This prevents data from being silently moved from on one line and then used on the next. It can help to think of rvalue as being 'I the programmer say this is not needed after this expression' at use, and 'only take things that are not needed afterwards' in function parameters. The temporary/return exceptions above are two spots the compiler can relatively safely guarantee this itself.
Finally, note that universal references (auto&& and T&&) look like rvalue references but sometimes are not.
For below code, I want to use the std::move to improve the efficiency. I have two functions, the first function uses std::move, and the second function just calls the first function. So, do I need to use std::move again in the function "vector convertToString()"? Why and why not? Thank you.
class Entity_PortBreakMeasure
{
public:
Entity_PortBreakMeasure(){}
int portfolioId;
string portfolioName;
int businessDate;
string assetType;
string currency;
string country;
string industry;
string indicator;
double value;
inline double operator()()
{
return value;
}
static vector<string> convertToString(Entity_PortBreakMeasure& pbm)
{
//PORTFOLIOID INDUSTRY CURRENCY COUNTRY BUSINESSDATE ASSETTYPE INDICATOR VALUE PORTFOLIONAME
vector<string> result;
result.push_back(boost::lexical_cast<string>(pbm.portfolioId));
result.push_back(pbm.industry);
result.push_back(pbm.currency);
result.push_back(pbm.country);
result.push_back(Date(pbm.businessDate).ToString());
result.push_back(pbm.assetType);
result.push_back(pbm.indicator);
result.push_back(boost::lexical_cast<string>(pbm.value));
result.push_back(pbm.portfolioName);
return std::move(result);
}
vector<string> convertToString()
{
return convertToString(*this);
}
move() shouldn't be used for either of these functions.
In the first function, you're returning a local variable. Without move(), most (all?) compilers will perform NRVO and you won't get a copy or a move -- the returned variable will be constructed directly in the returned value for the caller. Even if the compiler is, for some reason, unable to do NRVO, local variables become r-values when used as the argument to a return, so you'll get a move anyway. Using move() here serves only to inhibit NRVO and force the compiler to do a move (or a copy in the event that the move isn't viable).
In the second function, you're returning an r-value already, since the first function returns by value. move() here doesn't add anything but complexity (which might possibly confuse an optimizer into producing suboptimal code or failing to do copy elision).
struct STest : public boost::noncopyable {
STest(STest && test) : m_n( std::move(test.m_n) ) {}
explicit STest(int n) : m_n(n) {}
int m_n;
};
STest FuncUsingConst(int n) {
STest const a(n);
return a;
}
STest FuncWithoutConst(int n) {
STest a(n);
return a;
}
void Caller() {
// 1. compiles just fine and uses move ctor
STest s1( FuncWithoutConst(17) );
// 2. does not compile (cannot use move ctor, tries to use copy ctor)

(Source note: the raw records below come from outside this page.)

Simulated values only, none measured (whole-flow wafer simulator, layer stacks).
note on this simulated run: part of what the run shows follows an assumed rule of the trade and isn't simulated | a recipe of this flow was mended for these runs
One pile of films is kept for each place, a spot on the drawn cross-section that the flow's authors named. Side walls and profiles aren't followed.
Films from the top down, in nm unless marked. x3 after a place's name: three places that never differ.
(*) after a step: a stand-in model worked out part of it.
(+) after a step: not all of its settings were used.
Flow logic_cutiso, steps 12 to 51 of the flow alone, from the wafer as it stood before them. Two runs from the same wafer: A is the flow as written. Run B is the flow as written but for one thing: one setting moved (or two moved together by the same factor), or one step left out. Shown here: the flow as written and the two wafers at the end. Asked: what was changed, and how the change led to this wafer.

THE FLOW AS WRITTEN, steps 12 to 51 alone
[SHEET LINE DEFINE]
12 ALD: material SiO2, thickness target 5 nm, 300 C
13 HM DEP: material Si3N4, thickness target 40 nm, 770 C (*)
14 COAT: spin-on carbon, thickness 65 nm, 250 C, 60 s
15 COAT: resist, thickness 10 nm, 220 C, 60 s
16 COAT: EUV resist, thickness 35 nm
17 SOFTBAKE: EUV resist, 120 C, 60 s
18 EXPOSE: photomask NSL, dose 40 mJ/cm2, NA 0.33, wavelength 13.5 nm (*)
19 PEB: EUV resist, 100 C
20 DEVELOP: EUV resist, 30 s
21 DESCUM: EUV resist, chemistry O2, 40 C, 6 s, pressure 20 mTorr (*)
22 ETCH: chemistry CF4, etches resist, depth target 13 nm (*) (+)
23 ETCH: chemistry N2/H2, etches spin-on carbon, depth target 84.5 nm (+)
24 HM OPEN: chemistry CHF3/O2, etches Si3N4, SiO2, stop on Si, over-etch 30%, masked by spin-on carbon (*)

STest s2( FuncUsingConst(17) );
}
The above example illustrates how in C++11, as implemented in Microsoft Visual C++ 2012, the internal details of a function can modify its return type. Up until today, it was my understanding that the declaration of the return type is all a programmer needs to know to understand how the return value will be treated, e.g., when passed as a parameter to a subsequent function call. Not so.
I like making local variables const where appropriate. It helps me clean up my train of thought and clearly structure an algorithm. But beware of returning a variable that was declared const! Even though the variable will no longer be accessed (a return statement was executed, after all), and even though the variable that was declared const has long gone out of scope (evaluation of the parameter expression is complete), it cannot be moved and thus will be copied (or fail to compile if copying is not possible).
This question is related to another question, Move semantics & returning const values. The difference is that in the latter, the function is declared to return a const value. In my example, FuncUsingConst is declared to return a volatile temporary. Yet, the implementational details of the function body affect the type of the return value, and determine whether or not the returned value can be used as a parameter to other functions.
Is this behavior intended by the standard?
How can this be regarded useful?
Bonus question: How can the compiler know the difference at compile time, given that the call and the implementation may be in different translation units?
EDIT: An attempt to rephrase the question.
How is it possible that there is more to the result of a function than the declared return type? How does it even seem acceptable at all that the function declaration is not sufficient to determine the behavior of the function's returned value? To me that seems to be a case of FUBAR and I'm just not sure whether to blame the standard or Microsoft's implementation thereof.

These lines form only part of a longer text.